In 2013 I completed a doctorate in Law at the University of Ottawa’s Centre for Law, Technology & Society under the supervision of Dr. Ian Kerr. My dissertation “Time to Care About Reputation: Re-viewing the Resonances and Regulation of Reputation” explored reputation as a regulating force in online and offline relationships and transactions. My research explored the process of “responsibilization”, wherein the responsibility for protection becomes offloaded to individuals rather than (properly) recognized as a broader cultural, political, and legal responsibility. It is available at http://hdl.handle.net/10393/24051. My comments below are informed by, and build upon that research. In particular, Chapter 6 "Stupid User: Re-Viewing and Re-Placing Responsibility" speaks to the issues raised by the OPC.
The Office of the Privacy Commissioner’s consultation paper on online reputation focuses on the impact reputation has upon individuals and on the difficulty for individuals of finding appropriate recourse for online reputation issues, and posits five questions, intended to build on that paper.
While I agree that focusing on the individual is a necessary starting point, to focus only or even primarily on the individual when we discuss reputational privacy has the effect of obscuring the intersection of multiple systemic forms of power. Accordingly, when we look at solutions for mitigating or controlling reputational risk, it is imperative that the analysis be grounded in a much more complex understanding of reputation, how it functions and what interests it serves.
1. We have highlighted some potential gaps in protections between the online and offline worlds. What other gaps exist?

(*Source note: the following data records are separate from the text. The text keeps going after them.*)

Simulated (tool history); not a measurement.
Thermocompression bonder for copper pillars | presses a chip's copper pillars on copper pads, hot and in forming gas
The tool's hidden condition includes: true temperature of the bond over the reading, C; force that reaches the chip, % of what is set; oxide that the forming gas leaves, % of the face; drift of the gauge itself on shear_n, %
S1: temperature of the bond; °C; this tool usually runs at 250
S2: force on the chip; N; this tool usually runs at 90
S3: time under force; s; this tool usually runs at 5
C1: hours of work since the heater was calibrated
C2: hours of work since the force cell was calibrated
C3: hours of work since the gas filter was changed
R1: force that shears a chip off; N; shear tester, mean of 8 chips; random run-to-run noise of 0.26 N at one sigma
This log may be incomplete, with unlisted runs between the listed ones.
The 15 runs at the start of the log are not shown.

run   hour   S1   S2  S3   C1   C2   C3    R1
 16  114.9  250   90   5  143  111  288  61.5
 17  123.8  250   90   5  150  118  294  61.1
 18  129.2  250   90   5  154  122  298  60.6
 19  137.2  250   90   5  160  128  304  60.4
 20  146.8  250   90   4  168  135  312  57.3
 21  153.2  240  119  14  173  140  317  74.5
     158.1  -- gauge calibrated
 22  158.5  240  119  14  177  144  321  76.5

Perhaps one of the first questions we must ask is whether there is (or need be) a gap between online and offline. As I see it, the problem is actually with the presumption that any and every piece of information that can be compiled is equally important or, in fact, important at all. In non-virtual spaces we have no trouble weighting the value to be placed on a given piece of information – we look at context, at the when and how and where and we understand that something said as a frustrated 14-year-old may be less indicative of that person’s views, personality or competence than a published position paper or even an adult statement in similar circumstances. Why, then, are we unable to apply that same judicious weighting to information we find online?
2. What practical, technical, policy or legal solutions should be considered to mitigate online reputational risks?
I have examined the current forms of legal and quasi-legal regulation of reputation that exist, ultimately finding that none of them is fully applicable to the complexity of reputation. My findings can be found at chapter 5 of: http://www.ruor.uottawa.ca/handle/10393/24051
3. Can the right to be forgotten find application in the Canadian context and, if so, how?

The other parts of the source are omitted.